After over two decades without new technologies available, Japanese company Summit Agro launched in Argentina the herbicides Fierce (Flumioxazin) and Yamato (Pyroxasulfone).
“The two tools will be the key to rotate the active ingredients and face the serious problem of resistant weeds,” explained agronomist Mara Pavan, R&D manager at Summit Agro.
Pavan also explained that the company is “tirelessly working to exploit the new tools and active ingredients” in a scenario with 27 biotypes of 17 species of weeds resistant to four action mechanisms from herbicides and Summit Agro brings that to the Argentinian field.
Marcos Mares, vice-president at Summit Agro, said, “There were a few agents in the agricultural sector that predicted the complications that arose from the simplification of the agricultural system on weed management. The dedicated investment merely at the development of new molecules of herbicides reduced from the 1990s and today we did not expect to have new modes of action to face it.”

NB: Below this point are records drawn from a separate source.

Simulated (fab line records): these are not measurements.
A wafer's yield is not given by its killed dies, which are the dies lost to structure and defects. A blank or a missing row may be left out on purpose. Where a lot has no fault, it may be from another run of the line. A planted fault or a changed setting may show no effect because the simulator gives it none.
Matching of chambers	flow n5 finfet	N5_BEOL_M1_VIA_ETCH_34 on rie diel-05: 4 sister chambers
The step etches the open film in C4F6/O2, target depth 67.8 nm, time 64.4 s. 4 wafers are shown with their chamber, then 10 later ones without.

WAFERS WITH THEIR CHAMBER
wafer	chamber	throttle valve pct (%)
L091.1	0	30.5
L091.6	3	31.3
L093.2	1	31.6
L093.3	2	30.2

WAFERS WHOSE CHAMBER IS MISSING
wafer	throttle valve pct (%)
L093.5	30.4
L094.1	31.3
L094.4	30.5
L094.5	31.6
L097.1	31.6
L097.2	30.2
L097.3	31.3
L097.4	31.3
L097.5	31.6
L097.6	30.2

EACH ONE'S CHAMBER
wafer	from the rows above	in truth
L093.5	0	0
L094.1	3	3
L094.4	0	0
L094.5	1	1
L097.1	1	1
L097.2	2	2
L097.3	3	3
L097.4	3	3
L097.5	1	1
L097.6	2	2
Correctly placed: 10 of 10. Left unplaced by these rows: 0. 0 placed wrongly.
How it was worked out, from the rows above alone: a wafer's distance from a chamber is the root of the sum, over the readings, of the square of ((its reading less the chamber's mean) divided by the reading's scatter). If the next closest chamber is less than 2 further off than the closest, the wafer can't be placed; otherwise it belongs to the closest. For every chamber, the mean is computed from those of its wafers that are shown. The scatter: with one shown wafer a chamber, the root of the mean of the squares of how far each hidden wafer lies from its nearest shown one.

“We know that the system of RR soybeans plus glyphosate, as the only weed management model, would come to an end in the short-term due to the discouraging outlook. Summit Agro is present in the Argentinian sector with a new chemical family of herbicides, the ISOXAZOLINES. These technologies will usher in a new mode of action to rotate active ingredients and fight the resistant weeds,” Mares affirmed.
Pavan revealed more details on the actions of this new molecule. “This is the technology of residue herbicides with a wide spectrum of control of grass and broadleaf weeds that can be sprayed on pre-planting of crops like wheat, barley, soybeans, and corn,” he said.
“The chemical family (ISOXAZOLINES) has characteristics that make it different from the rest giving it stability in the environment thanks to its marked residuality, low water requirements for its incorporation, no retention in stubble, little potential for leaching and high photostability,” the expert stated.
Yamato has registration on the wheat pre-emergency and pre-seedling of barley. “It is expected that in its adoption there will be a solution for the Lolium spp. and Avena sp. because today there are no other pre-emergent tools for the management of both problems,” Pavan assured.
Fierce is a result of a combination of the Axeev Technology with Sumisoya Flo and has registered for the pre-seedling of corn and soybeans, and constitutes a revolutionary tool for the management of Amaranthus spp. and grasses such as Echinochloa colona, Chloris spp., Eleusine indica, Digitaria spp., etc.
“Fierce will open the way to an encouraging scenario for the vast regions of our country, where these problems threaten the sustainability of these crops,” the agronomist said.